Ghost of Madame Butterfly
I first became aware of my identity in the context of race and gender when I watched (forced to watch) opera Madame Butterfly in the high school music class. A white woman as Madame Butterfly looked horrendous and downright wrong. Her ghost-like painted white face, a grotesque wig of hairdo, and floppily donned kimono. Madame Butterfly marries an American navy officer and bears his child, but he eventually returns home. Madame Butterfly waits for him, but when he returns, he is married to an American woman and together they take away the child. She is devastated and kills herself with the sword she inherited from her samurai father.
I was livid as we finished watching it. Didn’t care that it was an art. Hell with the art, they made us a miserable wretch.
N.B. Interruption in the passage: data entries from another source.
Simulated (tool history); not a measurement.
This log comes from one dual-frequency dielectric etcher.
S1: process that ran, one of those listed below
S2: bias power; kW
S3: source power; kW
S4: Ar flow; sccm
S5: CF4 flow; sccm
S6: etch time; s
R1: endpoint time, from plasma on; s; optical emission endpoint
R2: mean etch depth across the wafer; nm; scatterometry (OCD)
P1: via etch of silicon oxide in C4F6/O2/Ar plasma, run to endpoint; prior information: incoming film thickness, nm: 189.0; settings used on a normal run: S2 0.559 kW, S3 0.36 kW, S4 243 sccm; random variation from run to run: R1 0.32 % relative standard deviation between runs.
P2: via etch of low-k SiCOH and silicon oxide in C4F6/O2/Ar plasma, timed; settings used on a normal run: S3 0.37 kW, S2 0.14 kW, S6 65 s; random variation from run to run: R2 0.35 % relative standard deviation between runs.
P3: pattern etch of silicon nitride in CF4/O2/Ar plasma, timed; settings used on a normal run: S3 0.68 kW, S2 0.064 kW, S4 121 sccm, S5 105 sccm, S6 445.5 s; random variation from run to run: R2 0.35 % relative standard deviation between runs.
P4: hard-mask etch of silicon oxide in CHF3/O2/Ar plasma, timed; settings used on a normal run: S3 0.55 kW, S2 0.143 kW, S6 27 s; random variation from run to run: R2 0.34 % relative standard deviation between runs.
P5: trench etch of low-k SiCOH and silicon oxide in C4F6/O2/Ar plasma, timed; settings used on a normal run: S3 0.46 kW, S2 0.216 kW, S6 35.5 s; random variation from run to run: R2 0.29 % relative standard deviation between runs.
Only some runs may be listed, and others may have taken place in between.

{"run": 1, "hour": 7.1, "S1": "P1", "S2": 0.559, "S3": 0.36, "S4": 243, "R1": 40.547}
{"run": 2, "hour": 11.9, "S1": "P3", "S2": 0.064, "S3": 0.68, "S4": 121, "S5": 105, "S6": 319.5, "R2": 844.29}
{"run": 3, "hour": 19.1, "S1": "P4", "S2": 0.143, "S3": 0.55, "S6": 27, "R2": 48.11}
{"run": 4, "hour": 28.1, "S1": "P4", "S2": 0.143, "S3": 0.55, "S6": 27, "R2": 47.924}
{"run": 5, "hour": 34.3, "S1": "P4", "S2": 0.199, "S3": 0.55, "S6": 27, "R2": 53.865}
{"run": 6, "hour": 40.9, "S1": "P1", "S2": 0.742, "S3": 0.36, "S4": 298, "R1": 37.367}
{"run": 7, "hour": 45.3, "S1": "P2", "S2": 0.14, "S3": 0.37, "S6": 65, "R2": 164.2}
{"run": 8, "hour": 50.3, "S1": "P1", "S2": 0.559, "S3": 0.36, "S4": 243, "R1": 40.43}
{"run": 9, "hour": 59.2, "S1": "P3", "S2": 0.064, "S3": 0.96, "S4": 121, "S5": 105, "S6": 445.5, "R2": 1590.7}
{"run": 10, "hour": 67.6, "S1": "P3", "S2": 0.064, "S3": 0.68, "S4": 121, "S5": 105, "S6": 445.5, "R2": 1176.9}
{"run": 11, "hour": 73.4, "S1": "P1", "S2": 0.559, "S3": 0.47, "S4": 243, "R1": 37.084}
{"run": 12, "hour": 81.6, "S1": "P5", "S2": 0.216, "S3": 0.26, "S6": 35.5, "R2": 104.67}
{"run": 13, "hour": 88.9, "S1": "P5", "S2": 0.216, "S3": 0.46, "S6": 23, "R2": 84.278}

I imagined the audience in an opera house, white, formally attired, and in couples. The wife whispers to the husband, oh poor oriental girl, while relieved at the implication of her superiority to the abandoned race. The husband wishes he had a young Japanese mistress, who’d venerate him like Madam Butterfly did the officer. They’d think, those women are for white men’s pleasure, but only white women deserve the place in the white patriarchy.
It pained me to see Madame Butterfly being so powerless in the exploitation by the white man because there was some truth to how slightly Japanese women were treated and how we accepted that as our fate. But the shame came from the fact that the representation of Japanese women was created by the hands of the West as if they have the power to decided on our lives, values, and dignity.
I decided I’d never see the opera again, but I didn’t know at the time that I’d have to deal with the ghost of Madame Butterfly for decades after that.